Key Takeaways:
- Find out how cognitive neuroscience is informing and having an impact at an all-boys school for grades 7-12.
- Discover how faculty and staff at Army and Navy Academy leverage findings from cognitive neuroscience by creating interactive lessons and rewards systems to motivate learning and personal growth.
- Explore specific classroom strategies and uncover why neuroscience matters for teachers and parents.
Cognitive neuroscience is a rapidly growing field of interest, not only in education, but also for parents. By understanding the complexities of brain development, we can all gain a better understanding to help boys reach their full potential.

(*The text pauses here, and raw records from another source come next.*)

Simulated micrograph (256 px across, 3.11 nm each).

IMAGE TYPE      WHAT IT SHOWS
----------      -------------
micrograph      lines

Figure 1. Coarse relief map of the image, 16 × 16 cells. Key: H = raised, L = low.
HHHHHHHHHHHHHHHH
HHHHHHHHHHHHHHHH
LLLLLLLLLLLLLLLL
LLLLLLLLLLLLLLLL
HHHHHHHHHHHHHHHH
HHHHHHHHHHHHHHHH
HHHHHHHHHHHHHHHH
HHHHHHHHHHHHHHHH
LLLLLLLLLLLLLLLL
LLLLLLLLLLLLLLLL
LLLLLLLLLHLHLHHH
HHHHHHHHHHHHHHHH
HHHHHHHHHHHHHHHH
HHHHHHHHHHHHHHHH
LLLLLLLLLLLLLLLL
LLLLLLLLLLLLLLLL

Discover how one boarding school for boys is making a significant difference by tailoring an education to help boys learn and thrive based on key neuroscience findings.
How Cognitive Neuroscience Relates to Teenage Boy’s Education
At Army and Navy Academy (aka “ANA”), there is an awareness that cognitive neuroscience can inform and radically transform teenage boys’ education. The Academy is keenly aware of ways boys learn differently, so all aspects of academic life take this into account: academics, athletics, co-curriculars, and residential life.
The science reveals the need to account for an adolescent brain that has a still-developing prefrontal cortex. This part of the brain is responsible for executive functions which impacts decision-making, goal-setting, and other functions.
The increased neuroplasticity makes boys both more adaptable and vulnerable to stress and their environment. Additionally, heightened reward sensitivity provides insights into how classroom methods can be adapted to motivate learning and positive behaviors.
Educators at Army and Navy Academy leverage findings from cognitive neuroscience by creating interactive lessons and rewards systems to motivate learning. By keeping the classroom low stress but challenging, teachers are trained using strategies developed by the Gurian Institute to stimulate collaborative problem-solving and discussion. This fosters critical thinking, self-regulation and decision-making skills.
Classroom Strategies Backed by Brain Science
Research from neuroscience and education are foundational to the success students experience at this top ranked boarding school for boys in San Diego county. Classrooms at the Academy are geared for the boy brain, so the Academy utilizes a number of educational approaches based on cognitive neuroscience including:
- Create a Low-Stress Environment: Given the adolescent brain’s sensitivity to stress, ANA creates a low stress, yet challenging atmosphere with opportunities for social interaction and positive reinforcement. This is crucial for optimal learning, brain development, and key outcomes including academic success. Counseling services also play a role in helping boys with social-emotional issues as this school offers individualized and group sessions on various topics.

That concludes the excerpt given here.